If being a band really were like running a small business, you’d be advised to sell something interesting and to love what you do, or don’t bother doing it at all. The perils of small business abound. In this spirit, Monocle spoke to a roster of musical minds to hatch a plan for future-proofing the next big thing.

  1. Get your sound

How do you make sense of your wildest flights of fancy, process all the best records you’ve heard throughout your young life and turn them into your own sound? Focus, kid, that’s how. Flatter, don’t copy. Originality is key; many a petrol station is being manned by “the new Bowie”. Practise like mad and fight your shyness. At the end of this decade, you could be forgiven for thinking that you have to be a slickly styled, toothsome chick with a drum machine and a synthesiser turned up to 11 (see La Roux, Little Boots, Lady Gaga etc) but heartfelt loopiness from Florence and the Machine and Bat for Lashes is even better. Be mad, bad and dangerous to know or just be blue; but be true. And remember, most of the best tunes make you want to dance. In a sense, of course, you can’t get your sound; it gets you.

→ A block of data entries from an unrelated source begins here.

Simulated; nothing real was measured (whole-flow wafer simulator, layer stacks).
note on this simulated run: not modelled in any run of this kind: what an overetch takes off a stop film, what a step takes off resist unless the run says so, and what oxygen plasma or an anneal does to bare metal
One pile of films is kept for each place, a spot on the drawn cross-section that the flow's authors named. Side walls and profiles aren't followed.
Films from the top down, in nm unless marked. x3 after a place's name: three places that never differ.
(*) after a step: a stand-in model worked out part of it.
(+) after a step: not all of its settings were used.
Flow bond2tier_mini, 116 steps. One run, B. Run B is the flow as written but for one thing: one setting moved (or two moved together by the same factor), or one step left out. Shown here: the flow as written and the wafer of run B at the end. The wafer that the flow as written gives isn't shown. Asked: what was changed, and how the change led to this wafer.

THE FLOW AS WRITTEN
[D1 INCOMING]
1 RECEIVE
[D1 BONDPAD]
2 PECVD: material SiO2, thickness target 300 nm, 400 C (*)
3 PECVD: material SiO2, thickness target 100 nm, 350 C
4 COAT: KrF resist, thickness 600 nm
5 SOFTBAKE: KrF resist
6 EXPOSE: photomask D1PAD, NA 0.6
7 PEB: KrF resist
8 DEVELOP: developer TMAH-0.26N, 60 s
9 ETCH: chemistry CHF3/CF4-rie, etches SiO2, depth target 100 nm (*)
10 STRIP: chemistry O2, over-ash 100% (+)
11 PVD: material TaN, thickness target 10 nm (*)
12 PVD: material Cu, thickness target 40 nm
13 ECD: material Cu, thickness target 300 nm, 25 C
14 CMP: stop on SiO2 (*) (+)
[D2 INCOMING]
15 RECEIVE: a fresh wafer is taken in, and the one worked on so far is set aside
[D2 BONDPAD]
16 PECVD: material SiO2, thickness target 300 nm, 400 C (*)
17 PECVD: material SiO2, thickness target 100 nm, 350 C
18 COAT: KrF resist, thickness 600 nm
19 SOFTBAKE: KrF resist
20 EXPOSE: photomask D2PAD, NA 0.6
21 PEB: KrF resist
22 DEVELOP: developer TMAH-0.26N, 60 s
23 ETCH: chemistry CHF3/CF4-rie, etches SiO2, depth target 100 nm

  1. Build your online profile

People would have you believe that it’s not enough to be all-singing, all-dancing anymore – you have to be all-Twittering, MySpacing and “nanging”, too. “The key to online is keep it simple,” says Mitchell Shymansky, digital strategy manager for Universal Music International. “It’s a mistake to think that creating buzz is all about new technology; it’s about how you use that technology.” Keeping control of what’s done on your behalf is essential for any artist, and it doesn’t matter how good your digital team is, music fans will sniff out the inauthentic. “Give your fans the feeling of privileged access, have a coherent message and always stay well clear of a corporate feel or a token use of technology.”

  1. Get good; get on the road

Now you’ve got your sound, use it. The rough cuts that might soon be flying to appreciative earphones via MySpace, Twitter, YouTube and Facebook are balm to your vanity. But you have no vanity yet, you’re not allowed any until you damn well get up there and perform. “Playing in small venues really helped me as a performer,” says Florence Welch of Florence and the Machine, “sometimes my guitarist wouldn’t turn up and I’d do it a cappella.” Road-testing tracks live is invaluable, too – are people dancing, filming your moves on their mobiles or heading to the bar? Perhaps most importantly for your longevity, you’re up on stage building a community, the like of which can never be recreated online. Dress up, look sharp and put to good use those James Brown moves you practised in front of the mirror.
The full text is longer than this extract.